Pressure on household gas prices is set to ease and prices could fall after Australian commercial giant Wesfarmers today revealed it was muscling into the domestic gas market.

Claiming the move could cut a typical household gas bill by 10 per cent a year, Wesfarmers subsidiary Kleenheat said it was from today entering a market that supplies about 630,000 residential and small business customers.

The market covers an area from Geraldton in the north to Busselton in the south and could include Albany within years if the Barnett Government pushes ahead with its plan for a gas pipeline from Bunbury to the southern port town.

Kleenheat’s decision means consumers will now have a choice of supplier other than Alinta, which has had a monopoly of the market since it was established as part of privatisation efforts under the Court Government.

According to Kleenheat’s general manager of natural gas, Mark Gadsby, the WA-based company was hoping to provide services at a cheaper rate than Alinta by minimising costs.

Under the strategy Kleenheat would require customers to register an account online, subscribe to direct debit payments and sign on for a fixed two-year term.

“As a WA company, we think this is an important day for consumers – we’re bringing competition and discounted pricing to the residential natural gas market,” Mr Gadsby said.

“From today, Kleenheat Gas can supply existing Alinta customers from Geraldton to Busselton, including Perth, with the same natural gas from the North West, delivered through the same pipes and meters at your home.

“The big difference is that we’re offering a 10 per discount off the standard tariff for residential natural gas usage under our Monthly Smart Saver plan.”

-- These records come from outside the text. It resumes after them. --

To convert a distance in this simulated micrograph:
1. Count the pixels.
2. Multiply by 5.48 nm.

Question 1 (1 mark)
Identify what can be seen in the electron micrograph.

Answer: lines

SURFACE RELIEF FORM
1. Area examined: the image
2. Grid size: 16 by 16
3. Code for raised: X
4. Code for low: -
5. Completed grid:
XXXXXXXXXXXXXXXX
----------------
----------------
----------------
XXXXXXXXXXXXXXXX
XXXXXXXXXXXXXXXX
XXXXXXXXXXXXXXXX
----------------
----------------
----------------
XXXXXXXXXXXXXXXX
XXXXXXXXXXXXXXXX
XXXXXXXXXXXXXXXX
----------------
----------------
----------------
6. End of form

Despite his optimism, Mr Gadsby conceded Kleenheat’s plans depended on whether it could poach consumers from Alinta, while it would also rely on the Government lifting gas tariffs in future.

The State’s Energy Minister sets domestic gas prices under current arrangements – an issue that has been a sore point in relations between the Government and Alinta in recent years.

Mr Gadsby acknowledged the Government’s role in the situation but declined to comment on whether prices should be set independently of the political process.